03-19-2024 10:27 AM
x460-G2 stack version 31.7.2.28-patch1-8
Tricky issue to describe: We have two internet connections and use a policy file to route traffic (based on layer 3 VLAN) to the connections for balancing. There are small twice daily updates to the policy file for 'bed time rules'. Occasionally we need to make significant policy changes, like for maintenance or if one internet connection is faulty. For the second time since this FW (applied June 2023), after a major policy file switch, the whole stack gets flakey. It's like all traffic starts going to the default route instead of the proper local VLAN, which we can see using traceroutes. We can't even access the stack via network and have to console in. We have to do a soft reboot of the stack. After the reboot everything is fine, so we know the policy file is OK.
Assuming the switch config is OK and the policy file is OK (since everything is good after reboot), what could be happening? Is there something more I can check while the issue is occuring? Are there proper commands to run while applying the policy file (we just do a check policy then refresh policy after replacing the file)? Is there a 'flush' option? Is there an issue with this firmware?
This is production so it's extremely difficult to test (pun intended) and our window for FW updates is limited unless we have good reason to believe there would be a fix.
Solved! Go to Solution.
03-21-2024 05:51 AM
Without more information my guess is that changing the routes in the hardware tables goes wrong or takes a long time. During that time traffic is send to the CPU for forwarding instead of through hardware and is causing the CPU to become too busy.

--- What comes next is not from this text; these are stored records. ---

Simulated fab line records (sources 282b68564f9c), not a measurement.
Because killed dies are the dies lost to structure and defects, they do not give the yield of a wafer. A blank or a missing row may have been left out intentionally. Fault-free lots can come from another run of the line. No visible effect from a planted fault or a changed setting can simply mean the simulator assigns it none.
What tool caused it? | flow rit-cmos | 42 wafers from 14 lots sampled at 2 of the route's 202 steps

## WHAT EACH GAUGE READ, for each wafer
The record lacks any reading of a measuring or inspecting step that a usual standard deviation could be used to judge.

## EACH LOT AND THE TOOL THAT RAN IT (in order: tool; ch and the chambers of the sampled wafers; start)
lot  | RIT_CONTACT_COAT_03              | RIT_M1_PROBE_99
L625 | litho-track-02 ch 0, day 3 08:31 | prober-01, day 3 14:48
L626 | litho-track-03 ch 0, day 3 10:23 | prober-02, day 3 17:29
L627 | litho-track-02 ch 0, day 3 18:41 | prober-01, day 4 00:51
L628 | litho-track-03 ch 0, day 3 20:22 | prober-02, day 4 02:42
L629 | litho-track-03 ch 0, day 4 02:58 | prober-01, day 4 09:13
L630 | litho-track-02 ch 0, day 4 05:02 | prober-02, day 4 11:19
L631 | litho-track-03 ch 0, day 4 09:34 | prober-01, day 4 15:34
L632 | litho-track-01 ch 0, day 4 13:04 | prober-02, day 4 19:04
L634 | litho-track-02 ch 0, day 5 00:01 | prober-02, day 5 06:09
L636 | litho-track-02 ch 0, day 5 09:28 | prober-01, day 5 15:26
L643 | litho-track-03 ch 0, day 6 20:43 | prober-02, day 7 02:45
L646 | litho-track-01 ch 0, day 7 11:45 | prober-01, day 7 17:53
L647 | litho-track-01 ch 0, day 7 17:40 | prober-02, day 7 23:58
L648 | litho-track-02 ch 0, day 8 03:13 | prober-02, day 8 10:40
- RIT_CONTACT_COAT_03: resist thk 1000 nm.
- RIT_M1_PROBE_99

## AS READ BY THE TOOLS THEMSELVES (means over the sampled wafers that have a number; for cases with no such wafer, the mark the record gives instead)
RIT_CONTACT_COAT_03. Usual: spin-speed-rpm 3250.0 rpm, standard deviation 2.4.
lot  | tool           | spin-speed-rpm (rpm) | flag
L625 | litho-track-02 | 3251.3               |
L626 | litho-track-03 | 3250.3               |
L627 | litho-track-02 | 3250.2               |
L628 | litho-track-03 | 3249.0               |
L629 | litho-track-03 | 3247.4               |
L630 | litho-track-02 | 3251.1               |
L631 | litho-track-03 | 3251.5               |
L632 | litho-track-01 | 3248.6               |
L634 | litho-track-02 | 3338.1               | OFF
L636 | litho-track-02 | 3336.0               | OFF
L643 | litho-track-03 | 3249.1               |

Another issue could be a long install of the policy, do you use refresh policy or uninstall/install ? Refresh policy can take significantly longer time than unconfigure access-list and configure the same ACL again.
03-21-2024 05:51 AM
Without more information my guess is that changing the routes in the hardware tables goes wrong or takes a long time. During that time traffic is send to the CPU for forwarding instead of through hardware and is causing the CPU to become too busy.
Another issue could be a long install of the policy, do you use refresh policy or uninstall/install ? Refresh policy can take significantly longer time than unconfigure access-list and configure the same ACL again.